Thus, even if the proposal was YAML, this is a very tough decision to make.

In total, however, count me -1 on JSON (and composer.json). If we replace the .info format with something else, then my new benchmark is YAML.

The OP has a lengthy list of the pros of moving to composer.

If you mean Packgist in particular, I don't anticipate Drupal code living there as a matter of course. However, it does mean we could run the same code base as Packagist, or slight variation thereof, rather than a custom (Drupal-proprietary) metadata file, server-side system, and XML-based format.

As a side benefit, it means pulling in additional 3rd party libraries as a contrib module dependency are using the same system we are.

JSON vs. YAML vs. XML is not the key issue. They key issue is less Drupal-proprietary code that we have to maintain ourselves, and that no existing developers outside Drupal comprehend.

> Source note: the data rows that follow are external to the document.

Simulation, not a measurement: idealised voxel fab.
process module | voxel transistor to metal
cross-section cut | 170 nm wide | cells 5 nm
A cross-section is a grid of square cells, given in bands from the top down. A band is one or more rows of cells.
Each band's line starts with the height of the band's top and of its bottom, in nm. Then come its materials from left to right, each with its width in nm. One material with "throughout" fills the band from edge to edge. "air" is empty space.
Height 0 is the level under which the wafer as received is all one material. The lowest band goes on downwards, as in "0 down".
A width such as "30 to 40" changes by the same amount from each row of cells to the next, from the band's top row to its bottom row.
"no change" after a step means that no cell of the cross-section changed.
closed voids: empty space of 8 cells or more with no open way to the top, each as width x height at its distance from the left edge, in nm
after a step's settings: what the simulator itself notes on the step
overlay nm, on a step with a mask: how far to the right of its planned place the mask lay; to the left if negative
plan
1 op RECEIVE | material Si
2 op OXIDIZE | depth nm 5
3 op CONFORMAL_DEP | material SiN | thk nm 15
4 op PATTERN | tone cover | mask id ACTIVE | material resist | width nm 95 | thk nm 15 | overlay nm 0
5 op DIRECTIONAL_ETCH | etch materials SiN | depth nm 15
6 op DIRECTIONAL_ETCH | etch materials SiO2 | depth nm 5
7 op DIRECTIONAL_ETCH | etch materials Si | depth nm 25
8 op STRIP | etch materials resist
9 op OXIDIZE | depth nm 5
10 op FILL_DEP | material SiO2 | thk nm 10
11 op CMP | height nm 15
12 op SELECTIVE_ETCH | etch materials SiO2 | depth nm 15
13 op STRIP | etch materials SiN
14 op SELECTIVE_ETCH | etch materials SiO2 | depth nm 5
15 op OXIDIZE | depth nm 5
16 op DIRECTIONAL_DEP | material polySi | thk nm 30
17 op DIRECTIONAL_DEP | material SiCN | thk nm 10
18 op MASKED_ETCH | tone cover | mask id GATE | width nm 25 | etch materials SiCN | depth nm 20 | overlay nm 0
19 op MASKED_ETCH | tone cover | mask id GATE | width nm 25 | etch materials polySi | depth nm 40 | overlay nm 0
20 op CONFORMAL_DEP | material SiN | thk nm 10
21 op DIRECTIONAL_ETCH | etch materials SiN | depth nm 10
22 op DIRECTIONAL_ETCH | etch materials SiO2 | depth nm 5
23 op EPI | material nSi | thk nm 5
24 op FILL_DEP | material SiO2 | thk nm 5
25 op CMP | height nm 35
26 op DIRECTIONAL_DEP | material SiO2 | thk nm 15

I dont get why file formats are being discussed.

We're talking about leveraging composer, a package and dependency manager. We can argue that composer is not a good fit, but it's insane to discount everything composer buys us because the file format is json.

Composer overlaps with .info, project module, and even drush make. It's not just a different file format, it's a huge improvement in how we manage and think about dependencies. THis would make it trivial for a contrib project to declare a dependency on an external library and provide autoload information for it.

Composer is clearly influenced by node's npm and ruby's Budler, which I find to be a pleasure to use whenever I work in node or ruby. Both those systems make coming back to Drupal/php feel like we're years behind in how we share and leverage code outside the project.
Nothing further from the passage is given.